Week 15 — Theory of Computation: Automata, Languages, and Complexity

Course 5 syllabus

Overview

This week formalizes what “computation” and “efficient” mean. Finite automata and regular languages model the simplest machines (and are exactly what regular expressions and lexers compute); context-free grammars and pushdown automata model nested structure (parsers, programming-language syntax); and complexity theory makes precise the classes P and NP whose practical face appeared in Week 14. The recurring tools are nondeterminism, the pumping lemmas (for proving a language is not in a class), and reductions.

Readings

  • Sipser Ch 0 — Introduction. Sets, functions, relations, graphs, and proof techniques (induction, contradiction, construction).
  • Sipser Ch 1 — Regular languages. DFAs, NFAs, regular expressions, the pumping lemma for regular languages.
  • Sipser Ch 2 — Context-free languages. CFGs, pushdown automata, the pumping lemma for context-free languages.
  • Sipser Ch 7 — Time complexity. Big-O on Turing machines, the classes P and NP, NP-completeness, polynomial-time reductions.

Key Concepts

Proof techniques and the setup

Chapter 0 fixes the mathematical foundation: precise definitions of sets, functions, relations, strings, and languages (a language is a set of strings over an alphabet \(\Sigma\)), and the proof methods — induction, contradiction, and construction — used throughout. A computational model is judged by which languages it can decide.

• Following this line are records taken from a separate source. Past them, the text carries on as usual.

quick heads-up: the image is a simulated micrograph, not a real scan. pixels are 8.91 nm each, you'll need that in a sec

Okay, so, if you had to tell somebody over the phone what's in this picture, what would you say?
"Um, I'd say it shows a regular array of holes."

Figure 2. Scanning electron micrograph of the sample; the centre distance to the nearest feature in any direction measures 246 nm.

Finite automata and regular languages

A DFA has finitely many states and a deterministic transition on each input symbol; it accepts a string if it ends in an accept state. A nondeterministic NFA may branch, but NFAs and DFAs recognize the same class — the regular languages — via the subset construction. Regular languages are closed under union, concatenation, star, intersection, and complement, and Kleene’s theorem says they are exactly the languages described by regular expressions. The pumping lemma gives a property all regular languages share; its contrapositive is the standard tool for proving a language (e.g. \(\{0^n 1^n\}\)) is not regular.

Context-free languages

A context-free grammar generates strings by production rules; the languages so generated are the context-free languages (CFLs), recognized by pushdown automata (a finite control plus a stack). CFLs capture nested/recursive structure — balanced parentheses, arithmetic expressions, programming-language syntax — which regular languages cannot. There is a corresponding pumping lemma for CFLs to prove a language is not context-free (e.g. \(\{a^n b^n c^n\}\)).

Time complexity: P and NP

A Turing machine is the standard model of general computation. Time complexity counts steps as a function of input length. The key classes:

\[\mathrm{P} = \bigcup_k \mathrm{TIME}(n^k), \qquad \mathrm{NP} = \text{languages with polynomial-time verifiers.}\]

P is “efficiently decidable”; NP is “efficiently checkable.” A problem is NP-complete if it is in NP and every NP problem reduces to it in polynomial time — so an efficient algorithm for one would solve all of NP. SAT is NP-complete (Cook–Levin), and further NP-completeness proofs proceed by polynomial-time reduction from a known NP-complete problem. Whether \(\mathrm{P} = \mathrm{NP}\) is the central open question; this is the formal underpinning of Week 14’s practical hardness.

Connections

  • Backward: the P/NP classes and reductions formalize the intractability discussed concretely in Week 14.
  • Across courses: automata and grammars under tokenization, parsing, and formal-language models (Course 3); complexity reasoning and the cost model behind performance engineering (Course 4).

Further Reading

  • Sipser, Introduction to the Theory of Computation, 3rd ed., Chapters 0–2, 7 (and 3–5 for Turing machines, decidability, and reducibility if going deeper).